Museums are ready-made schools waiting to be used

Lessons from the museum Sreelatha Menon Business Standard New Delhi March 25, 2008
A unique experiment of teaching that started in three museums in Bhopal will now be replicated in three other metros.

The four walls of a museum can be a substitute for a school. Pradeep Ghosh thought so, four years ago wracking his brain for a solution to bring light into the lives of thousands of children who have no access to schools in Bhopal. Ghosh, a former IT professional decided to leave the business world ten years ago to take the plunge in the development sector. It began as a job with Plan International. He then decided that he could work for human development himself. Thus was born the Organisation for Awareness of Integrated Social Security (OASIS), in Bhopal.

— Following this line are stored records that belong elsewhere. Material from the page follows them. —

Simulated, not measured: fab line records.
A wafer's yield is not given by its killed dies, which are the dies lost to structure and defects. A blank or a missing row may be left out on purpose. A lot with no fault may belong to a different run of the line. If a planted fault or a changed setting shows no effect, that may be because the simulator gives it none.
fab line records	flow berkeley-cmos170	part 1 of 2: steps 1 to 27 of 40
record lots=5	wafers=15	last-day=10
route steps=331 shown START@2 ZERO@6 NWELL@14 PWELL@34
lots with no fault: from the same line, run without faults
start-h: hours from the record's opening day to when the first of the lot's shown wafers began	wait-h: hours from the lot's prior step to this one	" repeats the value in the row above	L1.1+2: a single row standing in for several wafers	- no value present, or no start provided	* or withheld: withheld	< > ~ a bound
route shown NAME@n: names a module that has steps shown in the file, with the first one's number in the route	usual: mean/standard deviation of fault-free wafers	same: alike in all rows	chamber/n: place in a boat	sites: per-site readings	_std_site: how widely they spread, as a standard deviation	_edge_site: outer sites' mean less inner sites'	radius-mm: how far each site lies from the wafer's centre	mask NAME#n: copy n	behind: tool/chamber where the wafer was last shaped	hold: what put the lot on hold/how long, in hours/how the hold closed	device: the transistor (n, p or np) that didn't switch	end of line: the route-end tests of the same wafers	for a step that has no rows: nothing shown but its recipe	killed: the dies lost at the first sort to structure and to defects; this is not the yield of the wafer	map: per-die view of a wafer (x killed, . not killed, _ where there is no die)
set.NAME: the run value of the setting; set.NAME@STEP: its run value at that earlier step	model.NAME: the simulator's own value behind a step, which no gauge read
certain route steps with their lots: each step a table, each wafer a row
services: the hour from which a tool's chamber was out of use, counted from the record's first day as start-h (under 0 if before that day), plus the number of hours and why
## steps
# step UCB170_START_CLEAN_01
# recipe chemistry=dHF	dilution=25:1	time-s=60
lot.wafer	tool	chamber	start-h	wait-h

Bhopal’s museum school was born three years ago with the intention of removing the disparity in the quality of education in urban areas and teaching the school runaways. The model is already expanding. Next month, Delhi will have its first museum school and that would be followed by Chennai and Bangalore. Ghosh was dreaming of a model education method which had the best elements of the teaching system followed by Shanti Niketan in Bengal, Aurobindo Ashram in Pondicherry and the Japanese system of education. Ghosh decided to take them all and combined them with the information offered by museums in Bhopal.

Ghosh explains how his 120 students learnt their first lessons at the National Museum for Mankind, the only museum of its kind in the country. An entire hill has been shaped into actual habitats of various tribal communities of the country. There are three actual houses on tree tops depicting the houses of a tribe of the North East, and the children can learn about culture and habitat from this museum, he says. The 20 teachers mostly volunteers from various colleges and BeD students are trained by Ghosh and the museum staff and are exposed to training sessions on child psychology from time to time. The only people Ghosh has to pay are the literacy workers from the slums which send the children.

In the first few years, the accent is on literacy skills, followed by letting the children respond to the senses and learn what they see and hear. The museum helps in this. It is a textbook which children can respond to easily. Oasis picks up its 120 odd children from various slums in Bhopal after 1 pm and brings them to the three museums where they have permission to work. The children are split in groups, and while some may have material inside the museum, others sit in groups outside and learn. The buses go and drop back the children in their homes.

Ghosh says that the children are also being trained in wood and clay modelling and as they grow older, they are taught business management and entrepreneurial skills. The children are registered in the National Open School where they are free to take examinations whenever they are ready for it, says Ghosh. The children, many of them rag pickers, continue to ply their trades, some have started going to regular schools, but all of them are attending this unique museum school. Encouraged, Ghosh wants to extend the timing to 5 pm. Apart from the children, Ghosh’s museum school has admirers in museums themselves. The Museum School in Bhopal started in 2005 in collaboration with 3 Museums: The Regional Science Centre, National Museum of Mankind and the Regional Museum of Natural History.

OASIS has received encouragement and acceptance from 5 museums in Delhi: National Science Centre, National Museum of Natural History, National Crafts Museum, National Rail Museum and Shankar’s International Doll Museum. Ghosh calls museums ready-made schools waiting to be used. His idea has found ready takers in NGOs and social entrepreneurs in Delhi Chennai and Bangalore. In Delhi children living in Savda Ghevra slums relocation colony in Rohini will benefit from the museum school that opens there. About 20,000 families shifted from Jamuna Pushta to live there. “We expect 100 students in the first batch,” says Ghosh, an Ashoka social entrepreneur.